Zotero RDF documentation
I'm failing to find a place on Zotero's site that documents for ordinary users (i.e., not geeks who live in sandboxes) the export format Zotero RDF. Am I mistaken? If not, I propose to start one that addresses a few immediate questions I have:
- How frequently does the underlying data model change?
- How reliable is the attribute rdf:about as a URI for a bibliographic entry? That is, will a given item in a collection always export to that number? If not, what conditions would create changes in the numbering scheme?
- What other considerations need to be kept in mind before deploying an exported Zotero RDF file as linked data?
If I do start such a page, would developers be ready to populate the content with their insight? Thanks!
Can you first tell us a bit more about your linked data needs?
To answer the first two questions:
1. Very rarely. Hasn't changed in years, but will likely have to change for Zotero 4.2 as we add fields and item types.
2. rdf:about changes depending on information included in Zotero - it uses existing URIs - URL and ISBN - when they're present, only then goes to the item number. I don't think the item# will change on an single computer, but I don't see how it can be the same across synced machines. Not sure though.
I apologize for my snide comment.
In the summer edition of the Guide to Evagrius Ponticus, which I'll release next month, I plan to expose my bibliographic data as (among other formats) Zotero XML-RDF. Here is the test version of what will go live on Monday. Bear in mind that I've chosen to push my Zotero group's data to my server on a quarterly basis, and that this is a long-term publishing endeavor that I hope outlives me.

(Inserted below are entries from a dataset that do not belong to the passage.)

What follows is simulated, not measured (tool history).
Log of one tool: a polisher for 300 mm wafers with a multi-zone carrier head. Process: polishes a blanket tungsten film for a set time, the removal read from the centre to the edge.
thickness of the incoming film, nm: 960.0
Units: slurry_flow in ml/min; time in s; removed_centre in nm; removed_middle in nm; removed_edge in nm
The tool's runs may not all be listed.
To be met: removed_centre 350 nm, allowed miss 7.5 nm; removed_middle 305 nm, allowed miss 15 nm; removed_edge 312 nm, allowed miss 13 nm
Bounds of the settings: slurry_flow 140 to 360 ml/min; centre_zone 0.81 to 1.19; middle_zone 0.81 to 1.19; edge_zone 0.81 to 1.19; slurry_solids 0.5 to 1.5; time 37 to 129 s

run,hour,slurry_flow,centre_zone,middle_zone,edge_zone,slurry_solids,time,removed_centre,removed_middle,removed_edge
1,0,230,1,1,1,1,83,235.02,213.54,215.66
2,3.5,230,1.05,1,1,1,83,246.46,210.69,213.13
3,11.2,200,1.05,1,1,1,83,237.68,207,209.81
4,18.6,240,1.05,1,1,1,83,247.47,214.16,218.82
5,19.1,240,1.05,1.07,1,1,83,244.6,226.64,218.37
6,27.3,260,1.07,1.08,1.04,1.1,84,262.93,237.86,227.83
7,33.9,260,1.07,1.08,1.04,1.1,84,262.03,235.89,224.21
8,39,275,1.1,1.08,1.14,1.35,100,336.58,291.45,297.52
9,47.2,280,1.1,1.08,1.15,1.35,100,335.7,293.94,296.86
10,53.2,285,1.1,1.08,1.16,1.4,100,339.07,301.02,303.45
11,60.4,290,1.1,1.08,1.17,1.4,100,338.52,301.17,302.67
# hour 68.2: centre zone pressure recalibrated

I am trying to understand the potential of exposing the RDF file for linked open data. I realize that proper deployment as linked data requires some further work and thought (esp. regarding content negotiation), but I also need to understand better the data model behind Zotero RDF (thank you for building this in!). Surely others will have such questions, so I thought it best to suggest answers go to a documentation page rather than (merely) a forum thread.
I would guess that the longer-form item number (e.g., http://zotero.org/groups/22235/items/VN5ZV463) used in the bibliontology RDF export is more stable than the id numbers assigned to Zotero RDF items, no? Can such longer-form item names be used generally as URL-form URIs? That is, does Zotero commit to assigning such names permanently and uniquely? Can other people use these as names of resources in their own RDF triplestores anywhere on the web (I apologize for my own unexplained jargon, tossed out in the rush of the day)? If they can, are these to be considered names for the physical object being described by the Zotero record or as names for the Zotero record itself? (I'm really hoping for the former.)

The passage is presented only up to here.